I'm not going anywhere or doing anything in particular, just getting domestic. I've got some chickpeas in the slow cooker and I'm about to start some bread dough and probably some pizza dough as well (bread to be baked tomorrow, pizza dough to be frozen). I'll make soup later, one of those "stuff I have around" soups which will have chicken in it, and some little meatballs made of leftover pork mixed with raw rice which I'll simmer in the soup, and some spinach, and maybe one or two other things but maybe not. I tend to put too much stuff into soups so they all end up tasting the same, and I'm trying to restrain that tendency.

I also want to make brownies, and maybe another batch of scones so I can use up the last of the fantastic strawberry jam. And I just remembered I have some tiny eggplants that I'm probably going to roast and then marinate with garlic and oregano, following an Ottolenghi recipe. Some of this will happen tomorrow rather than today, I think.
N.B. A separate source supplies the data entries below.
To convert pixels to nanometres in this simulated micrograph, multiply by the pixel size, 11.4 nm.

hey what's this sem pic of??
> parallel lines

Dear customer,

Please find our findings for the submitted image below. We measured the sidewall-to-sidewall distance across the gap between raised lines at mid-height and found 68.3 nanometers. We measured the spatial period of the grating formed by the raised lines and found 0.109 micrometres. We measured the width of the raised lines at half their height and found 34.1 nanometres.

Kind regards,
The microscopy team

My only non-domestic plan is to finally go and see Deadpool on Monday, as a bribe for going to the laundromat afterwards.

I've caught up on S2 of Grantchester, with mixed feelings. Leonard went on a date with a man! And although he freaked out and ran away halfway through, he got his courage back and went on a second date! (And, in a nice and reassuring callback, they met for the second date at the same park or whatever it is--there are deck chairs--where he met that young woman last season for his "I can be straight if I really try" date.) So I'm happy with Leonard's arc, although I'd like to see much much more of him. And, correspondingly, much much less of Sidney's love-life angst. It was a big feature of the books, but I was hoping, when they broke up Sidney and Hildegarde last season, that it would be downplayed in S2 of the show. No such luck. (I worry for Margaret, who is straightforward, emotionally honest, and more intelligent than either Sidney or Geordie gives her credit for. Because I think Sidney's using her to relieve his sexual frustration and prove he's not a saint, and he's going to drop her the minute Miss Suitable Vicar's Wife shows up. I don't think Sidney's doing it deliberately, because he's not evil, but he's awfully good at fooling himself.)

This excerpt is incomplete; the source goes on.